Figure 1 shows the average monthly probability of transitioning from OLF to employment by duration of joblessness. As the duration increases, the probability of transitioning to employment declines. Those OLF who were employed last month have a 35% probability of transitioning to work the following month. For those OLF who are jobless for two months, the probability is 17.5%, and for those who are jobless for three months or longer, the probability drops to 2%. These patterns hold regardless of gender, age, and education.

Figure 1
Job-finding rates of OLF individuals by jobless duration

Source: Author’s calculations using CPS microdata merged across consecutive interview months, monthly average, January 1994 to July 2019. See Kudlyak and Lange (2018) for more details.

Duration of joblessness versus self-reported desire to work

In the CPS, individuals out of the labor force are asked a series of questions to determine their degree of attachment to the labor market, including whether they want a job. Among those who do not want a job, the BLS distinguishes between individuals who are retired, disabled, in school, and other.

Figure 2 shows the average monthly probability for transitioning from OLF to employment divided between those who want a job and those who do not. For those who do not want a job, the figure distinguishes among those in school, disabled, retired, and other. The figure confirms the findings in a large body of related research, that those people who report wanting a job find one more frequently than those who do not want a job (Flinn and Heckman, 1983; Hall and Schulhofer-Wohl, 2018).

Figure 2
Job-finding rates of OLF individuals by desire to work status

Source: Author’s calculations using CPS microdata merged across consecutive interview months, monthly average, January 1994 to July 2019. See Kudlyak and Lange (2018) for more details.

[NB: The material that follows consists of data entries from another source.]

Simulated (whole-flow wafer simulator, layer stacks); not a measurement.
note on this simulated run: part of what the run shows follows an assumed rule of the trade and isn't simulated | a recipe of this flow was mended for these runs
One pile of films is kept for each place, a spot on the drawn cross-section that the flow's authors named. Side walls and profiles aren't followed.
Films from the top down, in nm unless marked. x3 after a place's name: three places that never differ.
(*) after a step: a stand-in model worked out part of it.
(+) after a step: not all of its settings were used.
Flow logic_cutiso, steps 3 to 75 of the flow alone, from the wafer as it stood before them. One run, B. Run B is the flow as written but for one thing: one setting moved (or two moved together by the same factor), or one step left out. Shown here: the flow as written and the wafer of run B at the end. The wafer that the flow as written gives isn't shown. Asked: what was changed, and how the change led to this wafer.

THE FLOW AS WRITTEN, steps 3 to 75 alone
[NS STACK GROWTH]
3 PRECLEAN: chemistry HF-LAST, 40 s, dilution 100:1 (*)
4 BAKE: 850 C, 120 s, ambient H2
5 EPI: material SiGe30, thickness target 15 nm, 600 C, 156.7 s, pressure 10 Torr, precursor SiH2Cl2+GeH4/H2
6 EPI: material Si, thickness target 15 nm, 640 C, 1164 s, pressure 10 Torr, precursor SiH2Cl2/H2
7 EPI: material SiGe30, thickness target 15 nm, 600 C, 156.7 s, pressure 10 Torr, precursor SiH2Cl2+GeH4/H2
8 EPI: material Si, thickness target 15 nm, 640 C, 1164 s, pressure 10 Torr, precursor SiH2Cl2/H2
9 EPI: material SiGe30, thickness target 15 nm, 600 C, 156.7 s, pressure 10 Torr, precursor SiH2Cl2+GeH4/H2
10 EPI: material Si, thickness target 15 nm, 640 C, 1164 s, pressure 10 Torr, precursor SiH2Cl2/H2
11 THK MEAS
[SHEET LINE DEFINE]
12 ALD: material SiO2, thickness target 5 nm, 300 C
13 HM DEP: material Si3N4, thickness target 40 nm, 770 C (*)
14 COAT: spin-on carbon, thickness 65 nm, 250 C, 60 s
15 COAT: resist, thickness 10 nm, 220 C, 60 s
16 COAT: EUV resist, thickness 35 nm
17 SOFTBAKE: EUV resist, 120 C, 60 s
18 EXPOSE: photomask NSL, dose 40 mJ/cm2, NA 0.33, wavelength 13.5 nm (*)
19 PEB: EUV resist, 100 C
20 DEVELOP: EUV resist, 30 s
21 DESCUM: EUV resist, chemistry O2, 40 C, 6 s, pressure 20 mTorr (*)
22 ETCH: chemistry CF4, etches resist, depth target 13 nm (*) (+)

The job-finding rate of an OLF individual who wants a job is 14%. The job-finding rate of an OLF individual who does not want a job and is either disabled or retired is 1.6% and 1.3%, respectively. The job-finding rate of an OLF individual who does not want a job and is in school or in the “other” category is half the rate of those who want a job at 7.6% and 7.5%, respectively. The pattern in Figure 1 holds true across a broad range of sociodemographic characteristics, including gender, age, and education.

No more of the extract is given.